Been working at wrapping up some of the minor details. I got my O2 sensor wiring out of the door jamb. I opened up one of the bolt holes in the firewall to allow the grommett to fit nicely. Once through the firewall it wraps around the battery and meets its connector behind the plastic cover for the modules. An extension cable set was fashioned to go through the bulkhead and meet the connectors near the trans tunel. Of course I did the signal and heater wiring together. Monitoring the O2 through my "Lambda Controller" I can see that it works a lot better close to the turbo. The oscillations are probably twice as frequent as when it was down under after the downpipes.

I scored a small Audi vacuum canister at the junkyard. I've mounted it on the firewall near to the Aux pump. I also grabbed a check valve at the 'yard, which goes between the manifold and canister. From the canister I run a vacuum line to the right side fender to feed my switchover valves. I put the valves outboard of the battery. With the full size battery there is just enough room for the valves and lines. As fate would have it, both of my switchover valves are bad. One doesn't switch, the other leaks vacuum when not switched, the same as my tester valve in my tool box. So for now, no EGR, or diverter for that matter. Not too concerned about the diverter, my pump is seized but I have a good used part to install when I can get the time. Given that I've never had a check engine light on this car (it does work) my CIS module must be determined never to light it. EGR doesn't work, no C/E, my airpump is inop, no C/E, no O2 heater (for about a week) again, no C/E.

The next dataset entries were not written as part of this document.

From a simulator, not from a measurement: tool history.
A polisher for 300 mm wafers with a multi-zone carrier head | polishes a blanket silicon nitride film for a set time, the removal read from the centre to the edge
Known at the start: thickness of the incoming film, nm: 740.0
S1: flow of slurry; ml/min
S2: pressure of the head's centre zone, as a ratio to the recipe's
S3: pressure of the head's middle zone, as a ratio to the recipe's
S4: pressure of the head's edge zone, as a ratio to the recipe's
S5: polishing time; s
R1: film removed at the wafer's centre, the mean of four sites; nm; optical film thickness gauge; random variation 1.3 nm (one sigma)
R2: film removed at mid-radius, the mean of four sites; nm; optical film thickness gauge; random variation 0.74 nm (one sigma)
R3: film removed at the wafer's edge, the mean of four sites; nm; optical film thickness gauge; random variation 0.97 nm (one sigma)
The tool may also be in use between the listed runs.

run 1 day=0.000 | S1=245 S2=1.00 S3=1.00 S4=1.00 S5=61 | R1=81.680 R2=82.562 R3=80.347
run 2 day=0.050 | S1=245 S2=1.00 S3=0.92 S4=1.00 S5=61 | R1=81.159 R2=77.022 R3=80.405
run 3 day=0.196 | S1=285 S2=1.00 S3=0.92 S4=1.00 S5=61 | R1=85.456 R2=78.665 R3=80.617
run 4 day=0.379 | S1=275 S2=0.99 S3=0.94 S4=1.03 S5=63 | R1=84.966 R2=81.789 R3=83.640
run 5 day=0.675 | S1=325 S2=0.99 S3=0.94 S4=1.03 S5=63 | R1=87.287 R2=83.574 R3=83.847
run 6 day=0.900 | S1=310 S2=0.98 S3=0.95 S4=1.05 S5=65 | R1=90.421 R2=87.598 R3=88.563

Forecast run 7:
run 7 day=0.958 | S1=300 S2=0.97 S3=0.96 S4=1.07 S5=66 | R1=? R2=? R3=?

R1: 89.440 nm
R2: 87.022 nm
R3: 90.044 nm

Back to the EGR, I do want to have it working. It will lower combustion temps and slow the flame front, both of which I think will be good things for my setup. I have played with the valve and I'm pretty sure that it flows too much as is. It's enough to stall the engine at idle. It should roughen up the idle but not stall. I'm going to have to make some "EGR jets" from brass to install between the valve and charge pipe. For now the hole is approx 10-11mm. My gut tells me that somewhere between 5 and 8mm will be the sweet spot.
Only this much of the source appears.